Ioannis Vranos said:
[Cut many words about validity of byte-wise copying.]
As I mentioned, copying byte by byte is ok in my book.
4. The object representation of an object of type T is the sequence of N unsigned char objects taken up by the object of type T,
where N equals sizeof(T). The value representation of an object is the set of bits
that hold the value of type T. For POD types, the value representation is a set of bits in the object representation that
determines a value, which is one discrete element of an implementation-defined set of values.37)

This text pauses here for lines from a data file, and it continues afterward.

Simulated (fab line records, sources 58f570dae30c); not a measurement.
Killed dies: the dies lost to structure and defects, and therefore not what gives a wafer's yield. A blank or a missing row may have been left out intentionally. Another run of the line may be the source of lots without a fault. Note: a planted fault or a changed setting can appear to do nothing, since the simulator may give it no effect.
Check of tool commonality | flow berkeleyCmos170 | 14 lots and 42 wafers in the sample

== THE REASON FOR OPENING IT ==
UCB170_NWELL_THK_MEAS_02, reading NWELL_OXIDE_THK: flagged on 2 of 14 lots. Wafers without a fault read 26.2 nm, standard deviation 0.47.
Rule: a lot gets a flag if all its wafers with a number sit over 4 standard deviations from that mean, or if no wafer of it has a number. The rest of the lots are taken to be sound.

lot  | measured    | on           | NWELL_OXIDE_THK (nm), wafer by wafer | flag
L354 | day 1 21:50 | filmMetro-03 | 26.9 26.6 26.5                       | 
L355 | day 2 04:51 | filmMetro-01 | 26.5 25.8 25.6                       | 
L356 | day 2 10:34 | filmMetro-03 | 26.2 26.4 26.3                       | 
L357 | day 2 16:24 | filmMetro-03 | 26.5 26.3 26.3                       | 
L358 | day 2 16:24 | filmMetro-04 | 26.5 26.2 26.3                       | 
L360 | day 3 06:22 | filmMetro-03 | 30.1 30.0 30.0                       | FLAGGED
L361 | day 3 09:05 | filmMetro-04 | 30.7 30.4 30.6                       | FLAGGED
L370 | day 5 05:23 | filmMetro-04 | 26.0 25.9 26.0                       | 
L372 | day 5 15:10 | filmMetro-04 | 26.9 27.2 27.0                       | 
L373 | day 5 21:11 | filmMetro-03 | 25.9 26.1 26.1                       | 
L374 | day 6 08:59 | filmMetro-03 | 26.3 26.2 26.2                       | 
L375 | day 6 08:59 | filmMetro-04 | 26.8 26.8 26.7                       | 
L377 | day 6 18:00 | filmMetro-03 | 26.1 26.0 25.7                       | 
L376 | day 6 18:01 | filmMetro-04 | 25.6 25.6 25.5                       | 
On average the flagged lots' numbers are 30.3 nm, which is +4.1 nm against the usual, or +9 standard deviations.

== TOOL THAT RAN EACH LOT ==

5. Object types have alignment requirements (3.9.1, 3.9.2). The alignment of a complete object type is an implementation-defined
integer value representing a number of bytes; an object is allocated at an address that meets the alignment requirements of its
object type."
Unfortunately you are right.
Well, I suppose one could look at it that way. However, the
alignment issue arises from machine design decisions that are
made in the interest of cost, complexity and speed. So, to
the extent that having alignment requirements has made some
computers cheaper, more reliable and faster, they might be
regarded as fortunate by the beneficiaries.
Case 3:
At first the destination must be a pointer of the same object type (and presumably the allocated space must be for the same type
objects.
Secondly, the standard guarantees that only memcpy() works in this case, and not copying it char by char or unsigned char by
unsigned char. In other words, in an implementation memcpy() can be defined in some exotic way (e.g. assembly), and still copying
it unsigned char by unsigned char to the destination has undefined behaviour, while using memcpy() for the same destination is
guaranteed to work!
I think file I/O is supposed to work, too. And the language
about value residing in the bytes seems, to me, to guarantee
that any sizeof(T) byte-by-byte copy would preserve value.
So my examples fixed (and not producing exactly the same results):
Please see inserted comments.
#include <iostream>
#include <cstring>
int main()
{
using namespace std;
int integer=4;
int secondInteger;
memcpy(&secondInteger, &integer, sizeof(integer));
cout<<integer<<"\n";
}
Must emit '4' and a line boundary and is portable.
and
#include <iostream>
#include <cstring>
int main()
{
using namespace std;
int arrayInt[4]={1,2,3,4};
int secondArrayInt[sizeof(arrayInt)];
Do you mean to create these 2 arrays the same size?
That is not the effect of the above code.
memcpy(secondArrayInt, arrayInt, sizeof(arrayInt));
for(unsigned i=0; i< sizeof(4); ++i)
cout<<secondArrayInt<<"\n";
}
The sizeof(4) is the same as sizeof(int).
Please correct if I am wrong. Aren't the above guaranteed to be portable?
It will emit a number of integers in text format which
varies according to how many bytes an int occupies.
Not portable by my definition of the term.